Griffiths is a fine radical playwright, and this is a ‘big’ play, covering a sweep of history – in three hours – which takes in the American and French revolutions and the tumoil in Britain at the time. But it also doesn’t forget the personal as well as the political. And the Globe is a good setting for such a play, with the groundlings’ space acting as an extension of the stage when necessary. This post isn’t a review – I’ll leave that to Michael Billington and Stuart Weir – but for me the play conjured brilliantly the fragility of the events of the revolutions as they unfolded, and the uncertainties of the participants who lived through them from day to day.

It also succeeded in a way that I imagine that Griffiths would wish for; there’s enough of Paine’s own writing – from Common Sense and the Rights of Man – in it to make me realise that I should have read more of it than I have. And enough, too, to make his present relative obscurity puzzling; as if his long-standing career as a member of the awkward squad had carried over into his historical legacy.

‘My country is the world’

As it happens, Verso has just published a new edition of Paine’s writings in their Revolutions series, with a fine introduction by the historian Peter Linebaugh (review via Verso’s blog). I’m just going to share a few notes from that introduction here.
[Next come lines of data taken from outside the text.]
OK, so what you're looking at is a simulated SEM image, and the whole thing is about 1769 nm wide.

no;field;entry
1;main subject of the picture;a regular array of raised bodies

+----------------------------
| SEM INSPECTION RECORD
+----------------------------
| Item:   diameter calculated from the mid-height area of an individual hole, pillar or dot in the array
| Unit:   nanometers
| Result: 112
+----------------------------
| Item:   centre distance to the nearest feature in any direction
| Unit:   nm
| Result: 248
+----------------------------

Paine is a puzzle. He left school at 13, and was 37 when he went to the United States, and there was apparently little in his background – save, perhaps, the petition he wrote to Parliament on behalf of fellow exciseman in support of higher wages – to suggest that he would, over the next twenty years, become the most influential political writer of his time. The clues are there, though, in his engagement with local learned societies, his spell as a teacher, his study of science and engineering.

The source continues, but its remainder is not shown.